What Is Dollar Cost Averaging And Its Advantages and Drawbacks
Post on: 15 Июль, 2015 No Comment
by Hank Coleman
Dollar cost averaging is a well established, tested, and extremely reliable approach to accumulate wealth. An investor who wants to put a lump sum of money into the stock market or mutual funds is wise to invest the money over a period of time in equal installments in order to avoid the devastating effect of a drop in the stock or mutual funds share price immediately after investing a single, lump-sum investment.
What Is Dollar Cost Averaging?
Dollar cost average, or DCA, involves buying the same dollar amount of an investment at regular intervals over the course of a set period of time. In doing so, the investor will purchase more shares of an investment when the share price is low and subsequently purchase fewer shares of the investment when the price is higher.
Dollar cost averaging is buying a financial asset in a fixed timely manner regardless of share price. It is an implementation strategy to commit a fixed amount of money at regular intervals to an investment regardless of the price fluctuations in the market.
The Advantages Of Dollar Cost Averaging
The advantage of dollar cost averaging is that this method of purchasing shares of a stock or mutual fund helps smooth out the markets ups and downs. By viewing market declines as buying opportunities, you can significantly enhance your long term return potential when the market rebounds.

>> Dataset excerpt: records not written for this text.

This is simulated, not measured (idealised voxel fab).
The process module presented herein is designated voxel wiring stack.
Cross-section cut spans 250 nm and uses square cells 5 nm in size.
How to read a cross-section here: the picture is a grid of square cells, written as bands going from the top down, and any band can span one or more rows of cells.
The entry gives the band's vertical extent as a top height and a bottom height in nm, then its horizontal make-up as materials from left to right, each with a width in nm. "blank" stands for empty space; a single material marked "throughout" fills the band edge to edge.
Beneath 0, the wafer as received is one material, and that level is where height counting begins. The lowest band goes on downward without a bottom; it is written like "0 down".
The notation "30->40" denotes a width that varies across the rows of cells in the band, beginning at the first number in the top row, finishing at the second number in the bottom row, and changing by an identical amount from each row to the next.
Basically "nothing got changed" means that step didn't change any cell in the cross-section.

The advantages become apparent when you sell a larger number of shares at a higher price than the average you purchased them for. Since you accrued more shares because your investment in them over time, your cost basis for your total investment will be lower as you buy more shares when the price is low and less when the price rises. Another advantage of dollar cost averaging is that it allows you to invest small amounts of money periodically which can be ideal for salaried professionals.
Dollar cost averaging is also psychological. It takes market timing out of the picture forcing investors to systematically purchase shares throughout market cycles. Most of Americans invest for retirement through employer-sponsored 401k retirement plans or Roth IRAs where we use dollar cost averaging without really realizing it. We invest a portion of our paycheck every pay period usually in a set amount regardless of where the market is at that moment.
The Disadvantages Of Dollar Cost Averaging
There are a few disadvantages of dollar cost averaging though that investors should be aware of when they consider investing. One factor that must be considered is a stock brokers commission if the investor is investing in individual stocks. With each purchase, the brokers commission can continue to eat away at an investors profits.
But, over time the commission will eventually become a smaller percentage as a proportion of the investment portfolio. There is also a disadvantage of having your funds automatically reinvested. You are not actively deciding how they should be invested, what allocations, which mutual funds, and other investing decisions. Thus, you may be missing better investment opportunities elsewhere if you are not carefully monitoring your investments.
Dollar cost averaging is great investment technique because it is the only way that many of the middle class can afford to invest. It forces investors to pay themselves first out of every paycheck.
Dollar cost averaging builds discipline with someone who may not be accustom to investing regularly. But, while dollar cost averaging has many benefits, investors should also be aware of the potential to be lulled into an investing trap as well.